Also, the blog post identifies that there is an effective/efficient software decoder, which allows people without hardware acceleration to still view AV1 media in some cases (the case they defined was Android based phones). So that kinda complicates what "X% of devices support AV1 playback," as it doesn't necessarily mean they have hardware decoding.

replies(3): >>sophie+qi >>endorp+fm >>cogman+ep1

>>0manrh+(OP)
“30% of viewing” I think clearly means either time played or items played. I’ve never worked with a data team that would possibly write that and mean users.

If it was a stat about users they’d say “of users”, “of members”, “of active watchers”, or similar. If they wanted to be ambiguous they’d say “has reached 30% adoption” or something.

replies(2): >>0manrh+mj >>csdrea+MT1

>>sophie+qi
Agreed, but this is the internet, the ultimate domain of pedantry, and they didn't say it explicitly, so I'm not going to put words in their mouth just to have a circular discussion about why I'm claiming they said something they didn't technically say, which is why I asked "Where did it say that" at the very top.

Also, either way, my point was and still stands: it doesn't say 30% of devices have hardware encoding.

>>0manrh+(OP)
In either case, it is still big news.

>>0manrh+(OP)
That was one of the best decisions of AOMedia.

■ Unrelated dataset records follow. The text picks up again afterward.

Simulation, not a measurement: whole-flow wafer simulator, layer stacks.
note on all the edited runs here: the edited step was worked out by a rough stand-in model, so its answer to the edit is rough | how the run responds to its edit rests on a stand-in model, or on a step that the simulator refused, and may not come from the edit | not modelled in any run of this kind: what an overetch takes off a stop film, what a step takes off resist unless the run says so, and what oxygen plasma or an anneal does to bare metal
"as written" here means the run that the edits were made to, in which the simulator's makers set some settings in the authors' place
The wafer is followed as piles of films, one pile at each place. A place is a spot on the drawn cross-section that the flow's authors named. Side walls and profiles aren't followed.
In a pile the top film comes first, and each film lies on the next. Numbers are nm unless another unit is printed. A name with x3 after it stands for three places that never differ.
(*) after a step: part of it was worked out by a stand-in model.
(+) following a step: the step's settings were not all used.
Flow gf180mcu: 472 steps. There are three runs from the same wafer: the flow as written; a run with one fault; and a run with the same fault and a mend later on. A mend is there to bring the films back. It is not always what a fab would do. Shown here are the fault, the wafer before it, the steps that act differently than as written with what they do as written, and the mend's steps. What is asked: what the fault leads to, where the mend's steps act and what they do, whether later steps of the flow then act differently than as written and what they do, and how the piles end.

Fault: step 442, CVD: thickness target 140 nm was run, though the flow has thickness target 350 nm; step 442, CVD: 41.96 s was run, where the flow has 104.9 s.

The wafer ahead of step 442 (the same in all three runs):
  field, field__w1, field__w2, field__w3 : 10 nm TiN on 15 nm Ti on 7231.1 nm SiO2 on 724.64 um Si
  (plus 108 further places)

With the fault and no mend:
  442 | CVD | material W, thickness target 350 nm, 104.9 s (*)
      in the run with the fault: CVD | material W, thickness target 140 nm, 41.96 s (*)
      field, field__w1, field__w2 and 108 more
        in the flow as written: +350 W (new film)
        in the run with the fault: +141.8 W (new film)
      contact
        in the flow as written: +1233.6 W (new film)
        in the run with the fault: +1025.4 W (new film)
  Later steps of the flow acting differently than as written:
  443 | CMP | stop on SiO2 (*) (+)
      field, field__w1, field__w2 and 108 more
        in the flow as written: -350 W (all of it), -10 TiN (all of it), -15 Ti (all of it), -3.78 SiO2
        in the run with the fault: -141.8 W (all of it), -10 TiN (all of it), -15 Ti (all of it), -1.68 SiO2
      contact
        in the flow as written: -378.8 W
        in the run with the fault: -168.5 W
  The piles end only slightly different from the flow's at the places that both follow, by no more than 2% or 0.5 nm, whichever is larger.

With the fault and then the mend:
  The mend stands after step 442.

AV1 was specifically designed to be friendly for a hardware decoder and that decision makes it friendly to software decoding. This happened because AOMedia got hardware manufacturers on the board pretty early on and took their feedback seriously.

VP8/9 took a long time to get decent hardware decoding and part of the reason for that was because the stream was more complex than the AV1 stream.

replies(2): >>Neywin+DD1 >>galad8+2a2

>>cogman+ep1
Hmmm disagree on your chain there. Plenty of easy hardware algorithms are hard for software. For example, in hardware (including FPGAs), bit movement/shuffling is borderline trivial if it's constant, while in software you have to shift and mask and or over and over. In hardware you literally just switch which wire is connected to what on the next stage. Same for weird bit widths. Hardware doesn't care (too much) if you're operating on 9 bit quantities or 33 or 65. Software isn't that granular and often you'll double your storage and waste a bunch.

I think they certainly go hand in hand in that algorithms relatively easier for software vs previously are easier for hardware vs previously and vice versa, but they are good at different things.

replies(1): >>cogman+6I1

>>Neywin+DD1
I'm not claiming that software will be more efficient. I'm claiming that things that make it easy to go fast in hardware make it easy to go fast in software.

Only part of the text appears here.